Friday, 12 February 2010

I uploaded two older projects, both compositions done for Kevin Ernste’s seminar in electroacoustic composition at Cornell. The first is Untitled, for violin, circuit bent toy, and electronics and the second is Structured Autonomy: A Test for wind ensemble and electronics. These pieces were some of my first formal compositional exercises, and I welcome any feedback.

Saturday, 6 February 2010

I updated the information about Variations 10b by uploading the source code for the project. If you want to download it go ahead; let me know if you have any questions or suggestions.

Saturday, 19 December 2009

Claudia Pederson and I will be teaching a course this upcoming spring at Ithaca College entitled FLEFF LAB: The Open Space Project. I’m really looking forward to it, as it will be a chance to explore some new ways of bringing together new media theory + practice with a group of engaged and interested students. The course description is as follows: “This course explores the concept of open space through a range of theories and practices of social media, social networking, emerging technologies, user-generated content, and other structures. Students will engage in group projects that combine conceptual investigation of open space modes with digital interfaces and social media. Finished projects and prototypes will be mounted on the FLEFF website. Course will be team taught by new media theorist/designers.”

Thursday, 3 December 2009

A new project: a greasemonkey script (or Firefox extension) for replacing the new search form on the Cornell Libraries website with their older form. I wrote this because of their switch to an external provider (worldcat.org) of library catalog services this semester. There are severe privacy concerns with sending such unencrypted library search information to a third-party source. Additionally, they now “provide” links to multinational corporations to “purchase” items that are in the collection. Both of these aspects go directly against the library’s core mission.

Monday, 23 November 2009

I have a new post at HASTAC on my concerns related to the announcement today of a new initiative in science and technology education. The short of it: the new initiative is an unholy alliance between the government, academia, and industry and recruits “low-income” students to create content for Sony. It also reifies scientific and technical knowledge over other ontologies and epistemologies. Please read my post for more details.

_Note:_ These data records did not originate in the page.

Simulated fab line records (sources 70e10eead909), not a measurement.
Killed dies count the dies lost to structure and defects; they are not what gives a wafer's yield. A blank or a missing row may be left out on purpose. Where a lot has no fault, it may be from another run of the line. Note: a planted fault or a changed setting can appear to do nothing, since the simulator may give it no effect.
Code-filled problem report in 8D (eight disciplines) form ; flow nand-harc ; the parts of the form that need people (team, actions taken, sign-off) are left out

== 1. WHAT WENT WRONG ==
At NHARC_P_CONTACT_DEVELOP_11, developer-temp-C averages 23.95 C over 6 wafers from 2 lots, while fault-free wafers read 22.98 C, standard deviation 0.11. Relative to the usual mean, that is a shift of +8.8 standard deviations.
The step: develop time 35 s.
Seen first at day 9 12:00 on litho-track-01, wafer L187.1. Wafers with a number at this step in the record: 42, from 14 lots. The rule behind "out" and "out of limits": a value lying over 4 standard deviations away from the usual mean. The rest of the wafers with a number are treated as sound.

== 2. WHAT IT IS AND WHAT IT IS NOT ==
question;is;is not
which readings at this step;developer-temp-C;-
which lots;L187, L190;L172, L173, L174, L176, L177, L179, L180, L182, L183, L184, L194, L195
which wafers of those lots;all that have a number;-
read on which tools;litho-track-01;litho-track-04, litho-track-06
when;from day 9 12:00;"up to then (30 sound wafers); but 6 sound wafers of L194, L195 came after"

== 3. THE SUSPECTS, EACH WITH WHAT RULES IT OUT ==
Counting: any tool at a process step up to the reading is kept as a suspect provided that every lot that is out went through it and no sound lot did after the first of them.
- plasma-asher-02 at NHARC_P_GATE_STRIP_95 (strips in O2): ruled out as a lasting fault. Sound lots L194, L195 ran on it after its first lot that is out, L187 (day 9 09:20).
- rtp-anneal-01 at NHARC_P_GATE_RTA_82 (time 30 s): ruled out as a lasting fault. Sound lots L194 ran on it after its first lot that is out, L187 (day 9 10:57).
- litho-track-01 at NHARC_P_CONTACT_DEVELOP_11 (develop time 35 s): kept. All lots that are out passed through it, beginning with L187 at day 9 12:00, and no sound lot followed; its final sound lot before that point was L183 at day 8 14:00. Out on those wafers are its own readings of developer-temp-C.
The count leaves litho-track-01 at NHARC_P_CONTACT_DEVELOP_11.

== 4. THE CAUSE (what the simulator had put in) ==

Wednesday, 18 November 2009

Welcome to the new zeitkunst.org. After nearly two years of half-finished attempts, I’ve finally moved to a new design and a new system. All of the old content is here, along with some new things. The design works in all modern browsers: Firefox, Opera, Safari, IE 7+. Except more regular updates of goings on, including approaching-semi-regular blog posting, up-to-date publications, and new projects. And if you want to follow along at home, you can do so through the feed.

Saturday, 14 November 2009

More recent news: I co-curated another in the recent series of Video/Art/Ithaca on 7 November 2009, and performed live video mixing, composed with Claudia Pederson, for the Requiem for Analog TV Noise at the Cornell Cinema on 12 November 2009. I’ll be posting shortly my pure data + pdp patch used for that performance.

Thursday, 8 October 2009

Some upcoming and recent talks:

Upgrade! Boston, 13 October 2009

Bovay Seminar, Cornell University, 7 October 2009

Dis/Connecting/Media, 3 October, Basel, Switzerland (remote)

Wednesday, 22 July 2009

A couple of recent activities; I was quoted in an article about the 2009 School of Criticism and Theory at Cornell. As well, the Resource Center for Cyberculture Studies (RCCS) published my book review of Lisa Nakamura’s recent monograph, Digitizing Race. Be sure to read the other reviews as well as her response.

Wednesday, 22 April 2009

A new project: MAICgregator

Monday, 13 April 2009

Quick note to post my slides from my recent alt.chi talk entitled HCI for the Real World. You can see some of the disturbing photos I took at the conference as well. Working on a project that I hope to be able to unveil here in the next couple of weeks…keep posted.

Friday, 20 February 2009

Anti-hundred-year birthday to the manifesto of the Italian Futurists. While indeed they did offer alternatives to staid European art movements, they did it in the name of militarism and a heavy dose of male chauvinism. Read instead the inverted Post Futurist Manifesto by Franco Berardi. In other news, there are a lot of photos from my recent trip to the Dominican Republic. A paper at CHI on which I was a co-author was nominated for a Best Paper Award (which we didn’t ultimately win, nonetheless). And my paper “HCI for the Real World ” was accepted for the alt.chi proceedings; I will present it in Boston on 9 April. (Note: this is not exactly the version I submitted, as the publisher required that I get rid of all colored links in the PDF and left justify my text; and this is the 21st century?)